International organisations and anti-terrorist sanctions: no accountability for human rights violations?

Pages 293-312 | Received 24 Apr 2009, Published online: 10 Sep 2009
 

Abstract

The targeted sanctions adopted by the UN Security Council against individuals and entities suspected of association with terrorism are managed through procedures that infringe fundamental human rights, and there are no mechanisms for actual accountability. With the exception of the ECJ in Kadi, municipal and regional courts tend to consider the UN Security Council's resolutions and domestic measures implementing them outside the scope of judicial review. This article argues that the Security Council is bound to observe human rights even in the context of international security action, and that States are not exonerated from international responsibility for violations committed under the umbrella of Chapter VII resolutions.

Acknowledgements

I am grateful to Prof. Chandra Lekha Sriram, Dr. Olga Martin-Ortega, and Ms. Johanna Herman (Centre on Human Rights in Conflict, University of East London) and to Prof. Raffaele Cadin (University of Rome ‘Sapienza’) for their useful comments and suggestions.

Notes

1. Guidelines of the Committee for the Conduct of Its Work (Adopted on 7 November 2002, and amended on 10 April 2003, 21 December 2005, 29 November 2006, and 12 February 2007), para. 6 d). Available from: http://www.un.org/sc/committees/1267/pdf/1267_guidelines.pdf.

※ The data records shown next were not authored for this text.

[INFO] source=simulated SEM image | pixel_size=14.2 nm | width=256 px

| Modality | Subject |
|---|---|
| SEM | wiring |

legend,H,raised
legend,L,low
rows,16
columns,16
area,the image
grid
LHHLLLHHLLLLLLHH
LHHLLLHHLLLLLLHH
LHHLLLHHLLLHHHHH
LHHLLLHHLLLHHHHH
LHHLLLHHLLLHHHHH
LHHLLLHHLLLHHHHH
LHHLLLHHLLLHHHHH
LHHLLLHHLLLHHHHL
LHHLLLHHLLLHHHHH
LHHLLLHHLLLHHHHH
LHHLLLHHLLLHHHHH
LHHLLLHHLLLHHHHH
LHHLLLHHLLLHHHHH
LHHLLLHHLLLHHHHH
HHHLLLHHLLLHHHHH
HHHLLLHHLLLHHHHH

2. To give effect to UN resolutions, the EU Council adopted Common Positions 2001/930/CFSP and 2001/931/CFSP on specific sanctions to combat terrorism, implemented through EC regulations. Council Regulation (EC) 2580/2001 on specific restrictive measures directed against certain persons and entities with a view to combating terrorism also empowered the EU Council to maintain its own list of individuals and entities to whom sanctions apply. Several common positions and regulations have updated both UN and EU lists. See Cameron (Citation2003b) on EU blacklisting.

3. http://www.un.org/sc/committees/1267/consolist.shtml. Last updated on 24 March 2009.

4. See World Summit Outcome Document, 2005 [online]. Available from: http://www.un.org/ga/59/hlpm_rev.2.pdf, para. 89.

5. Other commentators, such as Delbrück (Citation1994, p. 403), challenge, however, the restrictive interpretation.

6. Cameron (2006, p. 8) argues: ‘[i]n ‘legislating by list’, the Security Council acts as legislature, judiciary and executive’.

7. The Chamber of Appeal had also maintained that national tribunals cannot question the validity of UNSC binding resolutions, but merely verify their effects in the concrete case.

8. As indicated in SEGI and others, 23 May 2002, individuals have to exhaust remedies available at EC level.

9. Pastor Ridruejo (Citation2007, p. 172, p. 175) distinguishes between ‘conventional’/‘treaty-based’ law (treaty norms) and ‘institutional law’ (binding decisions of international organizations).

10. ECHR standards are also applicable to the EU as such: according to Article 6 EU Treaty and Article 52.3 Charter on Human Rights and Fundamental Freedoms, the ECHR is a source of law for the EU as far as the scope of human rights and fundamental liberties is concerned (see also the Nold decision, 14 May 1974, para. 13). The ‘European Counter-Terrorism Strategy’ adopted by the European Council on 30 November 2005 expressed the commitment of the EU ‘to combat terrorism globally while respecting human rights’.

11. If no UN remedies are made available, and domestic decisions are seen as impairing UN measures, the current procedures should be replaced by a de-centralised sanctions regime, entrusting States with the nominal designation, on the basis of detailed uniform criteria laid down by the Sanctions Committee, and maintaining the Committee for coordination. Designating governments would disclose information to the States having jurisdiction over suspects in such a way as to allow the tribunals of the latter to perform their task.